WOFAN Assists 1,500 Rural Women, Youths In Agriculture, Others

Women Farmers Advancement Network (WOFAN) said it has assisted over 1500 women, men and youth groups located in many local government areas (LGAs) across seven Northern States.

Hajiya Salamatu Garba, the Executive Director, WOFAN, made this known during an interview with journalists in Abuja.

Garba said that WOFAN partners and works with a mobilised, registered multipurpose cooperatives, community service groups, private sectors, research institutions towards achieving a holistic development of the people.

We have formed the working groups of WOFAN and each group has 20 to 30 members to identify their needs and draw up action plans for intervention in seven Northern states.

“Over 1500 women, men and youth groups located in many local government areas (LGAs) across seven Northern States have formed the collective working groups of WOFAN of which each group has 20 to 30 members

“We assist rural groups to identify their needs and draw up action plans for intervention and each group chooses its own leaders and it is responsible for implementing WOFAN-assisted projects.

“WOFAN also train its target groups across a wide range of matters like leadership, development, advocacy, business management, agriculture, value chain and food processing.

“Others are preservation, water and soil conservation, sustainable environment and climate change adaptation, improved agricultural technology, health awareness programmes among others’’ she said.

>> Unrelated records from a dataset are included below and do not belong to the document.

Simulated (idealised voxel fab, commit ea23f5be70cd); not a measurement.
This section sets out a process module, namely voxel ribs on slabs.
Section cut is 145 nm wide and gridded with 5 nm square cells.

She said that WOFAN generally involves the household in its activities with the aim of improving gender relations by encouraging the involvement of men and women in project intervention at all levels.

Garba said that the groups which are mainly unisex with members involved in similar economic activities started 1998.

According to him, presently, the 1500 rural groups have about 75 per cent of women and 25 per cent male and youth registered members with WOFAN.


“They are encouraged to form various cooperatives or community development units.

“Though, WOFAN’s strength is in building the capacities of these rural women groups, 25 per cent of its support goes to supporting, leadership and group dynamics and support to vulnerable groups and children.

“We did same to youth and girls child oriented organisations to assist them take lead on issues that affect them and improve their wellbeing in addition to building good gender relations to promote economic and political empowerment,’’ she said.

According to her, WOFAN groups are mostly illiterates, who are helped to attain literacy during the course of its projects with them.

“ In recognition of this, WOFAN has designed a curriculum called the ‘community women curriculum’ which is a functional literacy programme to be completed within two years.

“Also, included in this is training are basic health issues, vocational/skills acquisition, agriculture and nutrition training, good governance, economic empowerment and information,’’ she said.

WOFAN boss disclosed that membership is opened to individuals and groups, who believe in the organisation’s vision, goal and objectives and are willing to work together for their own development.

“To benefit from the services of WOFAN, a community group must be together for a minimum of six months and demonstrate good leadership and unity within themselves.